JK Capital manager outlines likely China Politburo direction

China’s new Politburo Standing Committee, which will hold power from March 2013 for the next seven years, is likely to maintain current policies and gradually create an environment more favourable to private firms and small businesses, according to Fabrice Jacob, CEO of Hong Kong based-JK Capital Management.

The fund management firm was previously known as MYM Capital Ltd. Set up in 1992 by Randy Kwei, portfolio manager of Asian Select Equity Investment Partnership, now known as JK Asian Invest LP. It was renamed in 2007 following the acquisition of Pacific Capital Management Ltd.

Jacob set up MYM Capital in 1997, and in October 2010, Paris-based La Française Asset Management became a 20% shareholder of JK Capital Management. Jacob also manages two of the firm’s value equity funds.

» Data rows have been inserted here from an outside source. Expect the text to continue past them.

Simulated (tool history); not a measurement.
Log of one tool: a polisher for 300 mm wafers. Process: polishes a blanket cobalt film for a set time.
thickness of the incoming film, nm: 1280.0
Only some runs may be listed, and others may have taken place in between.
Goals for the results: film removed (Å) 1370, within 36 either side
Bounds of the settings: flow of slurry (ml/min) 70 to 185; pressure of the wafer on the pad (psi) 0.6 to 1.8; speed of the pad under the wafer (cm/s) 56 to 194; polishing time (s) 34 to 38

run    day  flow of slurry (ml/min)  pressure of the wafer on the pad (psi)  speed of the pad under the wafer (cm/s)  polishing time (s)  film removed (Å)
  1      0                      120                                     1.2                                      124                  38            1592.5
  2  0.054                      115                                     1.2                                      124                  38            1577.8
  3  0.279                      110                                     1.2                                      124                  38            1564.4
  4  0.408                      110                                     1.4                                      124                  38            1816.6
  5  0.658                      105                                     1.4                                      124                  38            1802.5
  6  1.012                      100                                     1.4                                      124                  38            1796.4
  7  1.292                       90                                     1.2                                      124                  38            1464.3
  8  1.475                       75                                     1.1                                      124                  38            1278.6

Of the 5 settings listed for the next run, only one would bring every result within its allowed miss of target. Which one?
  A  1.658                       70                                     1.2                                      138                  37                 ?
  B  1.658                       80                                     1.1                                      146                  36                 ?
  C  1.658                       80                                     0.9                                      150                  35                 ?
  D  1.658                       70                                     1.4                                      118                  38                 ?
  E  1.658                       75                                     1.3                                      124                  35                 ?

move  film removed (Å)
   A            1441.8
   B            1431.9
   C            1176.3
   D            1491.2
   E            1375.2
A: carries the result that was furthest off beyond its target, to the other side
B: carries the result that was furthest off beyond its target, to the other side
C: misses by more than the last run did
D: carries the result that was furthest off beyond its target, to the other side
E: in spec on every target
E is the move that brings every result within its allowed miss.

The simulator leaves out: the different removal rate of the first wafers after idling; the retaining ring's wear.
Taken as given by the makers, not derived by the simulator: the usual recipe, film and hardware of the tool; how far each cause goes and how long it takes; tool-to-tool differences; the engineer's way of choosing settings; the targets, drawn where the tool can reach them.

He says the names of the new president and prime minister have been known for some time, but the announcement of the names of the five other members of the Politburo is also important.

“These appointments can even be considered the most important announcement made by the (recent) Congress, which, in itself, simply confirms the outcome of talks held behind closed doors in the month leading up to the meeting,” he explains.

Although few indications have been given as to the future policies of the Standing Committee, the background of its members can give some idea of their focus.

Jacob notes all members have solid economic knowledge, “giving us faith in their ability to preserve growth”. Two of the three “reformist” candidates were kept out of the elite Standing Committee, so no immediate or major reform of the country’s political or economic structure is expected.

“Instead we expect a number of current policies to be maintained, including the ongoing liberalisation of interest rates, an easing of ties between state banks and public corporations, which will create an environment that is more favourable to private firms and small businesses, a heavy emphasis on fighting corruption and continued investments in infrastructure.”

The majority of Politburo members have worked in central and western China, so the policy of developing these regions and rebalancing rural and urban development should continue. Two members are energy specialists, which suggests energy could be an important part of Chinese policy.

One member is a tax specialist and Jacob expects one reform is possible, giving the country’s provinces greater resources to develop their own welfare policy and integrate their surrounding rural areas.

Among other policies, further reforms could be made to the Hukou system of residency permits, which provide access to education and healthcare. This reform will be important to the development of the Chinese social model.

“The Committee’s composition is reassuring in the sense that it is neither ultra-reformist nor particularly conservative and because its members are on the whole in favour of continuing China’s liberalisation and capable of doing so,” he added.

“Statements suggest that they are aware of the issues facing China as they are generally perceived internationally and by the financial markets, namely development, social policy, access to public healthcare, wage growth, agricultural modernisation and the rebalancing of investment and consumption.”

“We therefore expect the Chinese recovery to continue and that we will even see an upturn in growth in 2013 once the transition is complete.”